My experience with this running plan was great once I got used to the structure. Previously, the most I had run was three days a week, while this program requires four. This means there would be runs on consecutive days, which I was not used to. Having just finished a training plan geared towards speed work, I quickly learned I would need to slow down if I was going to keep from getting inured. Once I got settled into the format, mileage built progressively and speed eventually followed. By the end of the twelve-week program, I was able to confidently run 13.1 miles using my usual training route, which coincidentally looked like a shoe:

Distance & Pace

Since my goal was to complete a half marathon, the primary variable of interest was obviously distance. Like most runners, I also tend to focus on times, so average running pace served as the secondary variable of interest. Distances ran throughout the training program ranged from 2.14 to 13.12 miles per run, with a mean of 4.85 miles per run. Running paces ranged from 5.16 to 6.1 miles per run (11:38 to 9:50 min/mile ), with a mean of 5.54 miles per hour ( 10:50 min / mile). The distributions of my runs by distance and speed for this program can be seen in the density plots below:

Comparing Workouts

When taking a closer look at these distributions by workout type, we can see some clear patterns in the data. Distances for base runs, interval sessions, and segments, remained relatively close to one another, ranging from 2.14 to 6.02 miles per run. The long runs on Sundays though lived up to their name, ranging from 5.7 to 13.12, with an average of 9.16. Running pace for all workout types were somewhat consistent between groups, with each workout type averaging between 5.5 and 5.6 miles per hour. Distributions by workout type for distance and pace can be seen in the box plots below:

Training Progress

Given that there is an ordered component to training, we can look at these data linearly (i.e. regression). Below are scatter plots of distances covered and running speeds over the course of the 46 training runs in the program. We see a slightly positive association with trainings volume (mileage), while intensity (pace) remained relatable stable throughout the training program. When you take a closer look at the distance plot, we can see how the majority of volume is gained in training through the long runs on weekends, which is typical of most long distance training programs:

Cadence & Heart Rate

Two important considerations for runners are heart rate and cadence. When runners let their heart rates get too high, they tire much quicker. So, distance runners constantly work to keep their heart rate down while still running quickly. This can be aided by increasing cadence to the rate of approximately 180 beats per minute. Increasing cadence allows runners to develop better efficiency in their technique – typically by shortening the stride – which over time can lead to a lower heart rate. This translates into better performance with respect to both speed and endurance. In the plot below we can see that both cadence and heart rate are positively associated with running pace, with a clear interaction between these two variables as speed increases, represented by the slopes crossing one another:

Final Thoughts

The “Half Marathon Goal” plan on the RunTracker app is geared towards regular runners who are ready to tackle the 13.1 distance. The training structure consists of three runs per week with a base run, a session of mile repeats, an interval session, and one long run on the weekend. The variety of workouts in the program are designed primarily to build the strength and endurance to run a half marathon, with some speed work included to build anaerobic capacity as well. For anyone who has been running for a while and is ready to tackle longer distances, this program could be an excellent option.

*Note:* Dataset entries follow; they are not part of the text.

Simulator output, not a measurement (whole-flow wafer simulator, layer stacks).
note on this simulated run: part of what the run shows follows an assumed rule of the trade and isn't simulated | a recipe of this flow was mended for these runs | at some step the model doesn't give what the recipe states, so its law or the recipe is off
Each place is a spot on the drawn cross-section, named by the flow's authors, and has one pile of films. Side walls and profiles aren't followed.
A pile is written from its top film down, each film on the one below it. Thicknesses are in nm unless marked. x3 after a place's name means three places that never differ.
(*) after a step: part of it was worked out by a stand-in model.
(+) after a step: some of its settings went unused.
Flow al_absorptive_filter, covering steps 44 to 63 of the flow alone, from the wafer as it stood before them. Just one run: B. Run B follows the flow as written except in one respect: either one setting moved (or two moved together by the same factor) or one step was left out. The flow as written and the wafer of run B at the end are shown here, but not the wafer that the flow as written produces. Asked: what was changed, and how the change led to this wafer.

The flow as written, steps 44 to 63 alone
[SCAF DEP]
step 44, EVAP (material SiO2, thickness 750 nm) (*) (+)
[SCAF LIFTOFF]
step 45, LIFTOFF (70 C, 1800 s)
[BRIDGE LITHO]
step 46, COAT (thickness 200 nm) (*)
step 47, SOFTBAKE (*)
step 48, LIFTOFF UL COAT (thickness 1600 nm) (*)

Below are some links related on running a first half marathon, along with the raw data and code used to create the charts and analysis.

Thanks for reading!

Resources & Code

# FRONT MATTTER

### Note: The HM_1.xlxs file will need to be converted to HM_1.csv to read in correctly. Also, all packages can be downloaded using the install.packages() function. This only needs to be done once before loading. 

## clean up (this clears out the previous environment)
ls()

## Load Packages 
library(tidyverse)
library(wordcloud2)
library(mosaic)
library(readxl)
library(hrbrthemes)
library(viridis)

## Likert Data Packages
library(psych)
library(FSA)
library(lattice)
library(boot)
library(likert)

## Grid Extra for Multiplots
library("gridExtra")

## Multiple plot function (just copy paste code)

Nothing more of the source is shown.